Pakistan brings in foreign AI experts as AI Council formation drags

Pakistan will bring foreign AI experts into its new council to jumpstart a stalled policy rollout. The real test: fixing HPC gaps and moving from plans to pilots, fast.

Categorized in: AI News Government
Published on: Feb 08, 2026
Pakistan brings in foreign AI experts as AI Council formation drags

Pakistan to add foreign AI experts to national council as policy rollout stalls

Pakistan will include international AI experts in its forthcoming AI Council to execute the National Artificial Intelligence Policy. The move is meant to avoid a purely bureaucratic body and bring practical expertise to the table, which officials say is a key reason the council's notification has been delayed.

The federal cabinet approved the National AI Policy in July 2025. Provinces were asked for input about a month ago, but the council-central to steering, coordinating, and regulating AI-has not yet been notified.

What the council will do

The proposed council will align AI development with national priorities, regulate emerging technologies, and coordinate across federal and provincial stakeholders. It is expected to include representatives from key ministries and regulators-Science and Technology, Foreign Affairs, Federal Education, the Higher Education Commission, and the Pakistan Telecommunication Authority-augmented by local and international AI experts.
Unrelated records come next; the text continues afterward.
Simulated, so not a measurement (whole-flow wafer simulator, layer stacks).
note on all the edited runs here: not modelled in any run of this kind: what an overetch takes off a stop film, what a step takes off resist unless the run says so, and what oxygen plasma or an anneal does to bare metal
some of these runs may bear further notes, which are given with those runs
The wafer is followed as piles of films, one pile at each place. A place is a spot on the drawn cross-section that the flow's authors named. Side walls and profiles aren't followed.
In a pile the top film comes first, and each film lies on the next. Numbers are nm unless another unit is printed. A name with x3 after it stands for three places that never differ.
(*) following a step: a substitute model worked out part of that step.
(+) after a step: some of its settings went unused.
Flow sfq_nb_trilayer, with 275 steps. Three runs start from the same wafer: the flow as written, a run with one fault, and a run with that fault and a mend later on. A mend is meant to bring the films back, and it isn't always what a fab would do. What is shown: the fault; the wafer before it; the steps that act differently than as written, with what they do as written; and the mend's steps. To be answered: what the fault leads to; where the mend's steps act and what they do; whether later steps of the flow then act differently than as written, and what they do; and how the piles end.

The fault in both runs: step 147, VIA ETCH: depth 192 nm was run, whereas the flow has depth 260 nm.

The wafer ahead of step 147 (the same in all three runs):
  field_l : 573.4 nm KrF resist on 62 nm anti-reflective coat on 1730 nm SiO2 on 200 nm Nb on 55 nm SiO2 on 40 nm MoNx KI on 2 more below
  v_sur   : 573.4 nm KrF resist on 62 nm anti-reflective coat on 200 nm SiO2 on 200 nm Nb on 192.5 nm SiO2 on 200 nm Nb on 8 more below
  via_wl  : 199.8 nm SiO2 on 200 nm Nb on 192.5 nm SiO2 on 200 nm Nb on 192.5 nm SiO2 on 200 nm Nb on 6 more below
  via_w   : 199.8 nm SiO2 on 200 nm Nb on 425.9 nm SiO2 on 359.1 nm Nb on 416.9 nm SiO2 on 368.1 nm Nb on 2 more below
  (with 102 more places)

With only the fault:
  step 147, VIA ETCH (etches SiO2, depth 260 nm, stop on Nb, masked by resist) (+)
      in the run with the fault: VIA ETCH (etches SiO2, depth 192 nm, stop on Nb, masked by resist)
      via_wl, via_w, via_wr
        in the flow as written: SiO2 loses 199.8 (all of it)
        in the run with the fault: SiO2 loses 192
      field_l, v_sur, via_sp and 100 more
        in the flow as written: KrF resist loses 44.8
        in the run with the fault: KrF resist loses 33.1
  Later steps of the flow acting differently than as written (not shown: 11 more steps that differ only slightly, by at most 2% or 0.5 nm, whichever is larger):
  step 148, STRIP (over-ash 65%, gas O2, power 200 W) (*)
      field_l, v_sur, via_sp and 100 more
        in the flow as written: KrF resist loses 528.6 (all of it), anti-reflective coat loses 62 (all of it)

The bottleneck: compute and infrastructure

Pakistan's AI ambitions are constrained by limited high-performance computing (HPC). Only three universities are reported to have functional HPC data centres. Telecom operators do run data centres, but most are built for conventional IT and network workloads, not training or serving advanced AI models.

Private investors are interested in AI-focused data centres, yet unclear policy and regulatory guardrails are slowing decisions. Without timely coordination and infrastructure planning, Pakistan risks lagging further behind in AI-undermining broader digital and economic goals. For context on global policy approaches, see the OECD AI Policy Observatory here.

What government teams can do now

  • Notify the council with clear criteria: Define expert selection, conflict-of-interest rules, and term limits to keep it focused and credible.
  • Stand up a small secretariat: Create working groups for compute and data, safety and regulation, skills and procurement, and provincial coordination.
  • Map national compute capacity: Inventory public and private data centres, quantify GPU/accelerator availability, and scope shared HPC services for universities and agencies.
  • Set interim rules for AI pilots: Issue short guidance on data privacy, security, model evaluation, and procurement so departments can start safe pilots.
  • Lock a consultation calendar: Publish timelines with provinces and regulators; commit to regular council meetings and public minutes.
  • Enable private investment: Outline fast-track approvals, grid access/energy incentives, and tax options for AI-grade data centres.
  • Prioritize quick wins in government: Document processing, citizen service assistants, and fraud/anomaly detection-run in sandboxed environments with audit trails.

90-day implementation checkpoints

  • Days 0-30: Issue council notification; appoint chair and secretariat; publish selection criteria; release interim AI pilot guidance.
  • Days 31-60: Complete compute inventory; identify at least two shared HPC sites; launch three inter-agency pilot projects with clear success metrics.
  • Days 61-90: Publish a regulatory workplan (privacy, safety, procurement templates); sign MOUs with provinces; announce an investment brief for AI-focused data centres.

Guardrails that matter

  • Expert balance: Combine domain experts (health, education, finance) with ML engineering and policy expertise; avoid tokenism.
  • Transparency: Publish membership, meeting notes, and conflict disclosures.
  • Data governance: Clarify data-sharing protocols, localization requirements, and cross-border access for research and services.
  • Security by default: Adopt secure data environments, access controls, and logging for all government AI pilots.
  • Procurement templates: Standardize clauses for model performance, bias testing, privacy, uptime, and exit options.

If your team needs practical upskilling to run safe, effective AI pilots in the public sector, see curated AI courses by job.

The bottom line

Bringing global experts into the council is the right call-if it accelerates real decisions. Pair the notification with immediate guidance, a compute plan, and visible pilot wins. Momentum now will decide whether the policy becomes a headline or delivers results across government.